Who pays for Solar power when it comes to renting a property? It isn’t the most exciting topic to be writing about but it is certainly one that causes a lot of issues and confusion for agencies, landlord and tenants.

What doesn’t help is that the legislation is also grey on exactly who, how and what is charged if a property has Solar power. The only real saving grace is to have a clear line in the sand at the start of a tenancy and of course sticking to the golden rule, have everything in writing.

So let’s start from the beginning, the Queensland Solar Bonus Scheme is a government initiative that pays eligible customers for the surplus electricity generated from solar photovoltaic (PV) systems which is exported back into the Queensland electricity grid. This scheme is managed by the Department of Energy and Water Supply (DEWS).

While the Residential Tenancies and Rooming Accommodation Act 2008 (RTRA Act) does not make specific reference to the solar bonus scheme, it does provide guidelines for service charging. The RTRA Act allows a property owner or landlord of a rental property to charge a tenant for the quantity of the service supplied to, or used at, the property. However, the most important thing to remember here is that the person who has the electricity account in their name is entitled to the bonus according to the Electricity Act 1994.
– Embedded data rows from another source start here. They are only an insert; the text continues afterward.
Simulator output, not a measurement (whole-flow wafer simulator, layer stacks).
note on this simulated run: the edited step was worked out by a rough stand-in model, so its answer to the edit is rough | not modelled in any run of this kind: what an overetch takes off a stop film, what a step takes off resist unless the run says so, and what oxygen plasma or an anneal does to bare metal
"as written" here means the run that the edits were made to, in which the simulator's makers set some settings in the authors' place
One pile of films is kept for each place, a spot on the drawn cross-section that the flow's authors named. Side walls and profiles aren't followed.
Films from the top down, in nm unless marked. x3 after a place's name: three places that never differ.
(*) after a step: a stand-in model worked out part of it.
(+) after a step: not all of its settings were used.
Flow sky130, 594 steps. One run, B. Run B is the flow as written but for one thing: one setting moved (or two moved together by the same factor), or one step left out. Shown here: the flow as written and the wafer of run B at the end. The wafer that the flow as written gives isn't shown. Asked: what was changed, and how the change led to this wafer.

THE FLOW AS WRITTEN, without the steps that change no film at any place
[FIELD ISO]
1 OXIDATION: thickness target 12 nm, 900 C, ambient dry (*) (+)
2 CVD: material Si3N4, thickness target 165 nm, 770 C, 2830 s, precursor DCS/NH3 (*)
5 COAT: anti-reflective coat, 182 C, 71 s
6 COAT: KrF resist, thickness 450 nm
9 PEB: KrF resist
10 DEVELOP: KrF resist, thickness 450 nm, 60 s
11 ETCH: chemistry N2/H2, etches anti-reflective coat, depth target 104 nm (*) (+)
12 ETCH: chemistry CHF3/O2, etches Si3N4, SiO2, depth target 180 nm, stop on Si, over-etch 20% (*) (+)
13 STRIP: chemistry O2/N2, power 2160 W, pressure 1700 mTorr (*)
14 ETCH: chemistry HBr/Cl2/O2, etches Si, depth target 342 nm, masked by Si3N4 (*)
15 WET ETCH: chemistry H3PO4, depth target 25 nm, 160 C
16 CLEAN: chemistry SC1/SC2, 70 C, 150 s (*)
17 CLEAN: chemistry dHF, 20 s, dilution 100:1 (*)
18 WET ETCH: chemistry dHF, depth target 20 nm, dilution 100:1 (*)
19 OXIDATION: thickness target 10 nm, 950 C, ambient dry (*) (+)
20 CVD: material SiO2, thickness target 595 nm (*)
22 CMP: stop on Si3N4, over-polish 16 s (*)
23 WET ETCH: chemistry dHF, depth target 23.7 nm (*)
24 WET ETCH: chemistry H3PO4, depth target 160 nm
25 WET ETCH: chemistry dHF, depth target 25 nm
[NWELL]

This means if the electricity account is in the tenant’s name the tenant is able to claim the bonus, or if the electricity account is in the property owner/landlord’s name, the property owner/landlord is able to claim the bonus. In many cases, the property owner/landlord may set up the electricity account with the supply authority in their own name and then seek to recover the charges to their account from the tenant.

Now this is where the issues really start to arise. If the rental property is individually metered, the tenant cannot be asked to pay more than the amount charged to the property owner/landlord by the supply authority for the quantity of service used (s165 (3bii), RTRA Act). However, this ‘amount charged’ is ambiguous: the pre-rebate amount is the maximum that can be charged by the property owner/landlord.

It is important for agencies, landlords and tenants to communicate and negotiate at the start of the tenancy and determine exactly what amount is to be paid by the tenant. The RTA offers several options for how the solar power can be negotiated between both parties:

  1. The tenant has the electricity account in their name. They pay the account directly to the supply authority and receive any rebate.
  2. The property owner/landlord has the electricity account in their name. They pay the account, receive the rebate, and ask the tenant to reimburse them the full amount.
  3. The property owner/landlord has the electricity account in their name. They pay the account and the tenant is asked to reimburse the property owner or landlord the full amount minus the rebate amount (e.g. $400 account, minus $150 rebate = $250 amount payable by the tenant).
  4. The property owner/landlord has the electricity account in their name. They pay the account and receive the rebate. The cost of the electricity service is absorbed in the rent.

It is important these options are fully explained to both parties and confirmation of the agreement reached for solar power payment is provided in writing. For agencies to avoid any issues or disputes arising during, throughout or at the end of a Tenancy, details about electricity charging should also be included in the tenancy agreement, which is agreed and signed by both parties at the start of the tenancy.